We have to understand and constantly grow our career assets and intellectual capital


It doesn’t matter if you are an architect, a steel worker, an accountant or a bus driver. If our only career asset is knowing how to do what we do today to earn money to live, we are extremely vulnerable. The moment our work or employer changes for any reason, we are high and dry.

So we need to not just predict change, we have to take action to create career assets which may not be useful today, but which will support us and our incomes in the future. This requires spotting where our income opportunities will be in future and figuring out how we can make ourselves a prime candidate to exploit them.

Our time needs to be carefully managed so that we are continually amassing assets which may be of little or no value to the job or work we are doing today, but which we will need when the day comes that we no longer have that job.


We have to nurture diverse and global networks

Increased connectivity is a key aspect of the FIR. The world now operates globally and it is as easy to have a video chat with someone on the other side of the world as it is with someone in the next office. Social media gives us the opportunity to meet people online that we would never even have been aware of in the pre-digital world.

My own clients are all over the planet. Almost every single one of them found me through social media. The only limitation on who I can communicate with is language, but how long before real time translation apps remove that barrier too?

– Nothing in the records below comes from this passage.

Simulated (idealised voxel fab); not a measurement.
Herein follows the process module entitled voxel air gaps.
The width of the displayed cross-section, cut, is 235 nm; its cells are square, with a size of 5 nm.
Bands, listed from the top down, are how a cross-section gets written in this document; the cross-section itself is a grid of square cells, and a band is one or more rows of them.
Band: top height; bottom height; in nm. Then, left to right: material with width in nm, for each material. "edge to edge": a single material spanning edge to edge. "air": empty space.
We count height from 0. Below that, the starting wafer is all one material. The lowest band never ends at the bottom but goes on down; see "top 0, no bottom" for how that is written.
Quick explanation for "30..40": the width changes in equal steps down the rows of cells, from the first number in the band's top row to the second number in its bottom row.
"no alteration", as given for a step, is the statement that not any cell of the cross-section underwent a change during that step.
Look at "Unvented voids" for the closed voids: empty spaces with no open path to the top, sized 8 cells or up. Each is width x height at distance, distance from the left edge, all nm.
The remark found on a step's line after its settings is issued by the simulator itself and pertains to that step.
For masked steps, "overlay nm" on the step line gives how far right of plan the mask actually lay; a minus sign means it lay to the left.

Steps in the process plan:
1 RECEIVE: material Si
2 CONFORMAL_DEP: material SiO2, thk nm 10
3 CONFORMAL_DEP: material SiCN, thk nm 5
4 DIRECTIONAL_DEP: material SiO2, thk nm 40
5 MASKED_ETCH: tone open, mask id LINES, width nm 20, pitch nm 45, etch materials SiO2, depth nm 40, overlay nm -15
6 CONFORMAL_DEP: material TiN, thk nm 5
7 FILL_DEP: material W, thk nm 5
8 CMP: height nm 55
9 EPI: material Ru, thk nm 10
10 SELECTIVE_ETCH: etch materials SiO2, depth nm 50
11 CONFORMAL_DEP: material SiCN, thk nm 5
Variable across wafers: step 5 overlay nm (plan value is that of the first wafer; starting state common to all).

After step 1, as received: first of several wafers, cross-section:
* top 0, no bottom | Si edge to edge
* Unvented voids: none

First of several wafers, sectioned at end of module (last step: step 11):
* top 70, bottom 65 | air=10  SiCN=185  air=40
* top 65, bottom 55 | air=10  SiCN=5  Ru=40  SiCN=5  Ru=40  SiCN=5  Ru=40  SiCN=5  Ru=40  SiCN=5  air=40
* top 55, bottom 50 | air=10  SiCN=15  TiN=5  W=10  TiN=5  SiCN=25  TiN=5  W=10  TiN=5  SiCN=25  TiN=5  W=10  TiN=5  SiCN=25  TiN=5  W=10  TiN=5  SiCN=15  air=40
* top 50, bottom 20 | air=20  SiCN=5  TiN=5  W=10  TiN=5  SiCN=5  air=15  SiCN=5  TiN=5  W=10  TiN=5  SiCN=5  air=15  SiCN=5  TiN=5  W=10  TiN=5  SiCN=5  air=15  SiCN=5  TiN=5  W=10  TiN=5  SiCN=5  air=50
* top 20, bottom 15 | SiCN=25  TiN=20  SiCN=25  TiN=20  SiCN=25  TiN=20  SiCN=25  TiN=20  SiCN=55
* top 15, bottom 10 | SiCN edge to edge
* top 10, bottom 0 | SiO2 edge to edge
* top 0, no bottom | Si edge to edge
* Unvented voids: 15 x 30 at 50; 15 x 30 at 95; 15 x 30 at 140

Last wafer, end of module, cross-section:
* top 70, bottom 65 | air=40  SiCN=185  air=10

And my network is growing daily. New Twitter followers, new Linkedin connections and last but far from least, new people who even though they live on my doorstep, only became aware of me because of the internet.

I can never tell who is going to be of value to me and who isn't. I just know that someone will. So I treat everyone I meet with care, courtesy and generosity. And more often than not that's what I get back in return.

We have to understand how technology is going to impact our area of professionalism and get ahead of the change curve

This is an age of opportunity. It just doesn’t feel like it for people who have spent their entire lives being conditioned to deliver what the pre-internet age required.

What is tricking people is that opportunities don’t look how they used to. Do you really think that a 25 year old, fresh out of university is smarter than you? More valuable than you? More skilled than you? I don’t.

The only difference is that he or she has less fear; the boundless optimism of youth. He or she has nothing to lose and everything to gain. And it is this fear which is our greatest enemy.

In the next post, I’ll look at the five things I think everyone needs if they want to find and exploit their own opportunities in the Fourth Industrial Revolution.

And it seems I am not the only one who has this opinion. Gary Vaynerchuk has expressed pretty much the same view with his own unique brand of raw energy:





Is your career a liability in disguise?


By Neil Patrick

This week, the shocking revelations about Volkswagen's emission testing fraud and the consequent collapse of its share price prompted me to think about balance sheets. Not corporate ones, but career ones.

We all have a career balance sheet. Do you really know the condition of yours?

Initial estimates suggest that Volkswagen could be liable for around $18bn of fines from its emission test cheating. Investor sentiment has tanked and around $30bn was wiped off its share price value within two days of the scandal becoming public knowledge.

In an instant, Volkswagen's balance sheet has been trashed. The reputation of perhaps one of the most trusted brands in the world lies in tatters. Yet I'd argue that Volkswagen could have seen this coming, they were just not paying enough attention to things that accountants never measure or show on a balance sheet. Things like culture, values and reputation.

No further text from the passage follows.